In typical Haskell code, our knowledge about the type of a term stays throughout an expression. The code example above is different. The testEquality test gives us type information that wasn’t statically available.

First, the notation. Normally, when we bind two type variables, we can’t know if they are the same or different types. Adding the constraint a ~ b, we can express the idea that a and b should refer to the same type.

To pass the constraint a ~ b, Haskell uses a technique called reification. Sharing terms is simpler than sharing constraints. So, Haskell has dedicated a data type (named :~:) to encoding ~.

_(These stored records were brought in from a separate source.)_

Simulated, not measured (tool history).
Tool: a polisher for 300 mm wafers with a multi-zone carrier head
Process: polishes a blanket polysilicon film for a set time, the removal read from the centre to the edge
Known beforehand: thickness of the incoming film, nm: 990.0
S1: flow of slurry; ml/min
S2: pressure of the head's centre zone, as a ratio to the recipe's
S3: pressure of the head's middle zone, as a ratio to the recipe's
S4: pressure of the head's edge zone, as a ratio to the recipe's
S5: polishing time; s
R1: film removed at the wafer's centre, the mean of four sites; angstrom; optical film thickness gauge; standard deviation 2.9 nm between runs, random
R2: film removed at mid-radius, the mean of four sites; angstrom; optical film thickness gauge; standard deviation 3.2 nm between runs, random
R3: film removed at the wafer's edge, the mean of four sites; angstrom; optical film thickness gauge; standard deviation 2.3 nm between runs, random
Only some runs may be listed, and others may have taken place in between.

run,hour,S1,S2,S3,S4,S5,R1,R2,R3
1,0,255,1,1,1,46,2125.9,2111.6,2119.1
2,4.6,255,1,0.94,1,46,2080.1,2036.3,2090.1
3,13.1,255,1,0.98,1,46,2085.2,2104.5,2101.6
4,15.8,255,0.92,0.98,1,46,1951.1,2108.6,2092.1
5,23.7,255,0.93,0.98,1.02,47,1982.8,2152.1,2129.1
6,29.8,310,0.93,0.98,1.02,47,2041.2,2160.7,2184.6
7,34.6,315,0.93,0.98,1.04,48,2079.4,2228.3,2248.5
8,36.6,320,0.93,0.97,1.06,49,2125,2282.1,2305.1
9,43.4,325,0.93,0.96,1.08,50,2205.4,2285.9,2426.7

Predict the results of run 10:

The data type a :~: b has one constructor, Refl. Refl carries no runtime data - the type is isomorphic to the unit type (()).

Here’s the trick: when the term Refl :: a :~: b is visible, we have a ~ b. Conversely, given a ~ b, we can build Refl with matching type. If this is confusing, let’s consult its definition:

https://hackage.haskell.org/package/base-4.21.0.0/docs/Data-Type-Equality.html#t::-126-:
-- | Propositional equality. If @a :~: b@ is inhabited by some terminating
-- value, then the type @a@ is the same as the type @b@. To use this equality
-- in practice, pattern-match on the @a :~: b@ to get out the @Refl@ constructor;
-- in the body of the pattern-match, the compiler knows that @a ~ b@.
--
-- @since base-4.7.0.0
data a :~: b where  -- See Note [The equality types story] in GHC.Builtin.Types.Prim
  Refl :: a :~: a

Because Refl has types a :~: b and a :~: a, we deduce a ~ b. Awesome!

In short, Refl proves a ~ b, and constructing Refl requires having proved a ~ b. That can sound pointless, but GHC can invoke its magic and smuggle a ~ b using runtime type information (TypeRep).

Note: TypeRep carries the real data, unlike Refl, which has no runtime representation, being a “proof object.”

testEquality and TypeRep#

During execution, two terms’ (or a term and type’s) TypeRep might match or differ. If it matches, Refl can be constructed, but if it doesn’t, it can’t. This surely sounds like the textbook use case of Maybe.

testEquality (member function of the class TestEquality) takes two type representations and then returns Maybe (a :~: b). It calls out to GHC machinery to test if two type representations are equal, and if so, it constructs a Just Refl term - the proof object for a ~ b. So, in the Just Refl branch, we have a ~ b, but in the other branch, we don’t.

The TestEquality type class is implemented by TypeRep, but also by a handful of other types, where equality of types can be decided from the values in terms.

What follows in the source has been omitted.